Insufficient CPU despite autoscaling

Question

I have a simple Node.js service. Even tough I get an Insufficient cpu warning, it eventually works. I think this is because I am using autopilot and new nodes are provided automatically.

Starting deploy...
 - deployment.apps/auth-depl configured
 - service/auth-srv configured
 - ingress.networking.k8s.io/ingress-service unchanged
Waiting for deployments to stabilize...
 - deployment/auth-depl: 0/3 nodes are available: 3 Insufficient cpu, 3 Insufficient memory. preemption: 0/3 nodes are available: 3 No preemption victims found for incoming pod.
    - pod/auth-depl-f746f9cdd-pckr9: 0/3 nodes are available: 3 Insufficient cpu, 3 Insufficient memory. preemption: 0/3 nodes are available: 3 No preemption victims found for incoming pod.
 - deployment/auth-depl: creating container auth-pod
    - pod/auth-depl-f746f9cdd-pckr9: creating container auth-pod
 - deployment/auth-depl: waiting for rollout to finish: 1 old replicas are pending termination...
 - deployment/auth-depl is ready.
Deployments stabilized in 2 minutes 15.209 seconds

I am confused by why CPU limits are being reached when I have a very simple application that returns 'hi' to a GET / request. full code

If the pod is scaled up, shouldn't the warning stop appearing on subsequent builds?
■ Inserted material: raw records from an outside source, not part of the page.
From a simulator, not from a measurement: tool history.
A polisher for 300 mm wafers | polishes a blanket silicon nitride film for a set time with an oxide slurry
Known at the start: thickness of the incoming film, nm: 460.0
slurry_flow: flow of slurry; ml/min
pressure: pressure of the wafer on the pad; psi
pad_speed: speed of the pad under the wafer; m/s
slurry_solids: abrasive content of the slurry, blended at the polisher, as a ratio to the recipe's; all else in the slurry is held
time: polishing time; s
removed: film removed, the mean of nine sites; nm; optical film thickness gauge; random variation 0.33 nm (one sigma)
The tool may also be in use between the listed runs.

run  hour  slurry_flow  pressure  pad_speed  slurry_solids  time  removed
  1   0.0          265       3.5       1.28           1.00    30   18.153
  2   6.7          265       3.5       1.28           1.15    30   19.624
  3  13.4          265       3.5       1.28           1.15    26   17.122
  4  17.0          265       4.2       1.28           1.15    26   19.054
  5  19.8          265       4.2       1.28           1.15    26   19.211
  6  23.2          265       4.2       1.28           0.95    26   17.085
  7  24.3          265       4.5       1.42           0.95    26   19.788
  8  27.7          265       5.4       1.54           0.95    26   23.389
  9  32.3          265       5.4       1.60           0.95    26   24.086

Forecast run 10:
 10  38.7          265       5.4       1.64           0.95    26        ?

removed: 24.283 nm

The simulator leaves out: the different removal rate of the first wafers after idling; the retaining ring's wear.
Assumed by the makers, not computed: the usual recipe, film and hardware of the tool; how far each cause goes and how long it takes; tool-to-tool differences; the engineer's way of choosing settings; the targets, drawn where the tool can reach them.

When I add a MongoDB deployment, it works the first time (after deleting the current mongo deployment).

#auth-mongo-depl.yml
apiVersion: v1
kind: PersistentVolumeClaim
metadata:
  name: mongo-pvc
spec:
  accessModes:
    - ReadWriteOnce
  resources:
    requests:
      storage: 50Mi
---
apiVersion: apps/v1
kind: Deployment
metadata:
  name: auth-mongo-depl
spec:
  selector:
    matchLabels:
      app: auth-mongo-pod-label
  template:
    metadata:
      labels:
        app: auth-mongo-pod-label
    spec:
      containers:
        - name: mongo
          image: mongo
          ports:
            - containerPort: 27017
          volumeMounts:
            - name: storage
              mountPath: /data/db
      volumes:
        - name: storage
          persistentVolumeClaim:
            claimName: mongo-pvc
---
apiVersion: v1
kind: Service
metadata:
  name: auth-mongo-srv
spec:
  selector:
    app: auth-mongo-pod-label
  ports:
    - protocol: TCP
      port: 27017
      targetPort: 27017

Starting deploy...
 - deployment.apps/auth-depl configured
 - service/auth-srv created
 - persistentvolumeclaim/mongo-pvc unchanged
 - Warning: Autopilot set default resource requests for Deployment default/auth-mongo-depl, as resource requests were not specified. See http://g.co/gke/autopilot-defaults
 - deployment.apps/auth-mongo-depl created
 - service/auth-mongo-srv created
 - ingress.networking.k8s.io/ingress-service unchanged
Waiting for deployments to stabilize...
 - deployment/auth-depl: 0/3 nodes are available: 3 Insufficient cpu, 3 Insufficient memory. preemption: 0/3 nodes are available: 3 No preemption victims found for incoming pod.
    - pod/auth-depl-7cf7878d76-t666t: 0/3 nodes are available: 3 Insufficient cpu, 3 Insufficient memory. preemption: 0/3 nodes are available: 3 No preemption victims found for incoming pod.
 - deployment/auth-mongo-depl: 0/3 nodes are available: 3 Insufficient cpu, 3 Insufficient memory. preemption: 0/3 nodes are available: 3 No preemption victims found for incoming pod.
    - pod/auth-mongo-depl-8f5997d87-5gqwd: 0/3 nodes are available: 3 Insufficient cpu, 3 Insufficient memory. preemption: 0/3 nodes are available: 3 No preemption victims found for incoming pod.
 - deployment/auth-depl is ready. [1/2 deployment(s) still pending]
 - deployment/auth-mongo-depl is ready.
Deployments stabilized in 2 minutes 35.184 seconds
You can also run [skaffold run --tail] to get the logs

Help improve Skaffold with our 2-minute anonymous survey: run 'skaffold survey'
To help improve the quality of this product, we collect anonymized usage data for details on what is tracked and how we use this data visit <https://skaffold.dev/docs/resources/telemetry/>. This data is handled in accordance with our privacy policy <https://policies.google.com/privacy>

You may choose to opt out of this collection by running the following command:
        skaffold config set --global collect-metrics false
PUSH
DONE
--------------------------------------------------------------------------------------------------------------------------------------------
ID                                    CREATE_TIME                DURATION  SOURCE                                                           
                                 IMAGES  STATUS
5ae8bbcc-ab76-4994-b700-af0d7c99598f  2023-03-15T16:02:35+00:00  3M12S     gs://disco-ethos-380514_cloudbuild/source/1678895981.530669-3ad4d45463f54be2954ab1cfe3387583.tgz  -       SUCCESS

I am not sure why the scheduling would fail 3 times and attaching the volume would fail at first.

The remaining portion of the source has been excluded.